Up for consideration was the Family Preservation Program, which pays low-income families a monthly stipend of $374 so they can keep a mentally disabled family member at home instead of paying for more expensive institutional care.

The program serves 528 families, but counts on revenue from a class action legal settlement with large tobacco companies. An arbitrator hasn’t ruled on the settlement, and about $1.2 million of the program’s $5.4 million budget for the upcoming biennium hangs in the balance.

If the tobacco companies pay up, the Family Preservation Program wants to do away with a wait list and add another 72 families to the program. The Assembly Ways and Means panel voted not to add families unless the settlement money arrives .

Legislators will have to reconcile that discrepancy.

The program is one of the minor decisions the committee faces in the mental health budget. Elephants in the room include a proposal to shift the $6 million financial responsibility for mental health courts to cash-strapped counties, laying off psychologists and social workers who serve about 1,500 Nevadans each year, and cutting dozens of beds at two psychiatric wards.

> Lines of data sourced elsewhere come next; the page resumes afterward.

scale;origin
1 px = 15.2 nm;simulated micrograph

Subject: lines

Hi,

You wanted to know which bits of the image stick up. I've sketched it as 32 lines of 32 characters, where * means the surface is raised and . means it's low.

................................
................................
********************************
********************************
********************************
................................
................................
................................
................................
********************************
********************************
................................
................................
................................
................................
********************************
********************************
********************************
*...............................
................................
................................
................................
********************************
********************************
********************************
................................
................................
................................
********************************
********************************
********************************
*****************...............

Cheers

Last week, Gov. Brian Sandoval said he wants to add $46 million back to health and human services programs. Add-backs to the mental health division include $1.7 million for substance abuse and treatment programs and $1.25 million to keep open triage centers for mentally ill people detoxifying from alcoholism or drug addiction.

Not including add-backs, Mental Health and Developmental Services has a proposed budget of $617 million in the upcoming biennium, a 12.5 percent cut from the budget approved by the 2009 Legislature.